On Fri, Jan 18, 2013 at 9:35 AM, Niels Möller nisse@lysator.liu.se wrote:
How does this algorithm compare to others?
If I read the gnutls code right, ecc_mulmod_cache makes the same number of ecc_projective_dbl_point calls as the non-cached version? If that is right, any comb-like algorithm should be able to beat it, since those algorithms reduce the number of point doublings and the number of iterations in the outer loop. Depending on selected table size, of course.
In the main loop there is no difference in the wmnaf code, but outside the loop the cached version does one doubling less and several additions less.
Do you have any ecc benchmarking code I could borrow?
I use gnutls-cli's benchmark-tls-kx option. It measures TLS key exchange time (one of them is ECDHE-ECDSA using an 192-bit curve).
Also for that part you don't need constant time. [...] (in ECDH you also don't care unless it is fixed key ECDH).
In ECDH, any data dependent timing does leak some information about your secret exponent. What you're saying, if I understand you correctly, is that since you usually use each secret exponent only once, an attacker will in most cases not be able to collect enough information to do any damage.
Yes. That's the way ECDHE is used in gnutls. No key is reused and the timing information from a single session isn't sufficient to recover it.
I would put that of lower priority that signing. Servers (where performance matters) rarely verify ECDSA keys.
Noted (although I'm not sure I agree it's less important than signing performance).

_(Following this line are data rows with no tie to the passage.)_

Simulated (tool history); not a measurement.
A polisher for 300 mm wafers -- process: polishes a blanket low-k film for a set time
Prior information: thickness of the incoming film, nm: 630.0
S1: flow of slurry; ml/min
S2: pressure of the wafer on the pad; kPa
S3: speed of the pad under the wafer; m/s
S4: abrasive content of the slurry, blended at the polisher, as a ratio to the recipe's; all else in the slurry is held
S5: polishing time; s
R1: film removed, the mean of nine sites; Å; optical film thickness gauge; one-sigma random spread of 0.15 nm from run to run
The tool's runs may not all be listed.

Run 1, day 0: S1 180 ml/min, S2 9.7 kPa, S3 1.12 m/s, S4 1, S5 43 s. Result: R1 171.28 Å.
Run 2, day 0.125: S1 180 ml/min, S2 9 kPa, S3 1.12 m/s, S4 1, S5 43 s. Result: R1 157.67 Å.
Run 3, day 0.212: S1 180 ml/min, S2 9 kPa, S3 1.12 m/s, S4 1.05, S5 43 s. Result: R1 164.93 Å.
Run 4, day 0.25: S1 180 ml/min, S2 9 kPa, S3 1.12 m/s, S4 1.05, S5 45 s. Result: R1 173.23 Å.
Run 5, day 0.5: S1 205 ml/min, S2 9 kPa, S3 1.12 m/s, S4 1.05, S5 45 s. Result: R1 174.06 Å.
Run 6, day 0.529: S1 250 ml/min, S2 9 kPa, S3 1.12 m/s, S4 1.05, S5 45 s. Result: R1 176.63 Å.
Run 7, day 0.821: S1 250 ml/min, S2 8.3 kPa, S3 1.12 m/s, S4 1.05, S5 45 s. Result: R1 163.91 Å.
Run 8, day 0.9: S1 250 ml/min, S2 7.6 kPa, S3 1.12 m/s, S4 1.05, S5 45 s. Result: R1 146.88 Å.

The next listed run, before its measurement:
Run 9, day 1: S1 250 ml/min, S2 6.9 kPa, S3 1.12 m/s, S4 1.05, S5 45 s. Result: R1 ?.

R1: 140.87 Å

Sorry, indeed, that's for TLS only. In TLS usually only the server is authenticated. If there is client authentication too, then this is also important.
Why is that? Did you see any issues on the timing resistant version of the function?
Let me first explain what I mean when I talk about a "side-channel silent" function. That means that if we call the function with operands which are of the same size, but otherwise different, the function should execute exactly the same sequence of instructions in both cases, and access memory in exactly the same pattern.
If one then assumes that the underlying machine instructions have data independent timing (true for most current cpus), we leak no side information from timing or cache behaviour. We may still leak information through power analysis, if, e.g., executing a multiplication instructions consumes different amount of energy depending on the input bit patterns.
You are correct, but power analysis is useful for dedicated devices such as smart cards. A generic-purpose library will not be used there anyway. Protection from timing analysis is important, and while it is not precisely measured, the gnutls wmnaf code contains counter-measures for that. If you check the main loop in ecc_mulmod_cached_timing() there is an "else" case where a dummy addition is being performed. That is to make the number of operations used independent of the input data.
I'm not intimately familiar with wmnaf, but it looks like the function ecc_wMNAF has a lot of branches depending on the exponent bits.
Could be, but ecc_wMNAF is a fixed conversion that doesn't depend on any input from an attacker. That is the best you can do is associate the key with a time needed for its wmNAF conversion. I don't think this is better than the association with its public key.
Next, in the main ecc_mulmod functions, the timing resistant versions calls the madd primitive the same number of times independent of the values of the digits. But there are some small remaining leaks (by the above pretty high standard):
- If wmnaf_len depends on the exponent bit pattern, then so does the number of iterations through the loop.
This is a fixed association again. An attack cannot control wmnaf_len or the number of iterations. Timing attacks usually work by the attacker trying different inputs and measuring the different timings. In the cases you describe, as far as I understand, different input will not provide additional timing information.
- Branches depending on whether digit is > 0, < 0 or == 0. Those will have slightly different timing. Since digit == 0 is unlikely, that branch will be badly predicted. And it also affects instruction cache.
- For the data cache, accesses to the wmnaf table are obviously data dependent. Also, data is written to different locations in memory (R or T) depending on whether or not the current digit is non-zero.
Could be, these are very cpu dependent. If your argumentation is that a really safe timing resistant multiplication version has to be used, then I wouldn't disagree, if it's up to the level that is not so slow that no-one uses it. However, there is no reason for the code that does not need to be timing resistant, not to be as fast as possible.
In the point addition, it seems hard to avoid special cases when adding a point to itself or to its negation, or adding the zero point.
Do you mean the infinity points or the point (0,0,0)?
The infinity point, which is the unit element of the group. I denote it 0 below (P + 0 = P for all P).
I've seen some implementations do not handle that at all, but I agree that it has to be handled properly.
regards, Nikos